OPPOSITE IDEAs of Life: THE MATERIALISTIC AND THE SPIRITUAL. Eccl. i. 2-11, contrasted with 1 John ii. 17, John i. 51, James i, 25, Heb. xi. 4.

There are two very opposite ideas of human life-Materialism propounds the one, Spiritual Christianity the other. Let us contrast these two ideas. I. The one idea represents life as a transient appearance, the other as a per. manent reality. Solomon says, speaking out the philosophy of Materialism, "One generation passeth away," &c. "Áll is Vanity" -a mere pageant, an empty show. A whole generation is but a troop of pilgrims pursuing their journey from dust to dust. They soon reach their destination and disappear: but the earth, the old road over which they trod their way, "abideth for ever." To-day I walk through the bustling thoroughfare of a commercial city. Merchants, artizans, the rich, the poor, &c., rush by me. Thirty years hence, a greater throng, it may be, will rush through these streets; but they are not the same men, women, boys and girls. In the view of the Materialist

"Life's but a walking shadow-a poor player That struts and frets his hour upon the stage, And then is heard no more."

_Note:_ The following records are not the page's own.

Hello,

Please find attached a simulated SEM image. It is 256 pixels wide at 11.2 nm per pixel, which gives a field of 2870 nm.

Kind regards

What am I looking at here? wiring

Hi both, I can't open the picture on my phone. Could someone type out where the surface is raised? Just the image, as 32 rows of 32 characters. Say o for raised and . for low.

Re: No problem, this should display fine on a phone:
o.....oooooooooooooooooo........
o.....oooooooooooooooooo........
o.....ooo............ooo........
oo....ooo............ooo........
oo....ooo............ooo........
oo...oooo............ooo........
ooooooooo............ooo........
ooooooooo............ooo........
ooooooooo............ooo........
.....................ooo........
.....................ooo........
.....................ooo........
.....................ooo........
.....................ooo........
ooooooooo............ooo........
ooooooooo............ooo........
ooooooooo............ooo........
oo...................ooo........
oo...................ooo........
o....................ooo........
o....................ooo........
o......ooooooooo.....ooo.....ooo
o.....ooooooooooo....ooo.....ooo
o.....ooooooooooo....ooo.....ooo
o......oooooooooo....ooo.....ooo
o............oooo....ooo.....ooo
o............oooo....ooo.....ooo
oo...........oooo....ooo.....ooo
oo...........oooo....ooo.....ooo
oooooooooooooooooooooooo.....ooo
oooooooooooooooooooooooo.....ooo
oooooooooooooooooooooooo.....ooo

In sublime contrast with this is the teaching of the New Testament: "He that doeth the will of God, abideth for ever." "He that believeth on Me shall never die." It is true that the earth is a thoroughfare for generations; but it is not the whole journey of man. All who have ever trod this earth are living, thinking, conscious still. II. The one idea represents life as an Endless Routine, the other as Constant Progress. "The sun also ariseth," &c. Solomon saw the sun, the wind, the rivers moving in an invariable circle, returning ever to the point whence they set out. He compares this to human life-a mere

endless routine. It is true that nature moves in a circle-that the motion of all organic life is from dust to dust. This is, says the Materialist, but a figure of man's moral history; there is no progress, it is an eternal round. Place against this the idea of Spiritual Christianity: "Hereafter ye shall see heaven open," &c. Souls do not revolve in such fixed cycles. Their destiny is not to roll, but to rise. The true path of the soul is like Jacob's ladder, "from glory to glory." III. The one idea represents life as Unsatisfying Labouriousness, the other as Blessed Activity. "All things are full of labour." In every part of nature, hard work is going on. It is especially so in human life. There is labour of the brain as well as of the muscle. Materialists say that this labour is necessarily unsatisfying. This is true to him. Labour, if not inspired by the right spirit, fails to yield true satisfaction. On the other hand, Christianity teaches that labour need not be unsatisfying. A good man is "blessed in his deed." Labour inspired with the spirit of love to God will be eversatisfying. IV. The one idea represents life as Doomed to Oblivion, the other as Imperishably Remarkable. "There is no remembrance of former things" &c. Men and their doings are speedily lost in forgetfulness. Time wipes out the names of famous men from the most durable marble-moulders the metal, stone, parchment and paper on which they were inscribed. Such is the gloomy idea of Materialism, and it is partly true. Posterity soon forgets the greatest of its ancestors. Yet they are remembered by their friends, and their God. No soul can be forgotten. The good man "being dead, yet speaketh."

Christianity teaches that man will ever live in the memory of those who love him. The genuine disciple of Christ has his name written in an imperishable book-"the Lamb's Book of Life" [Homilist].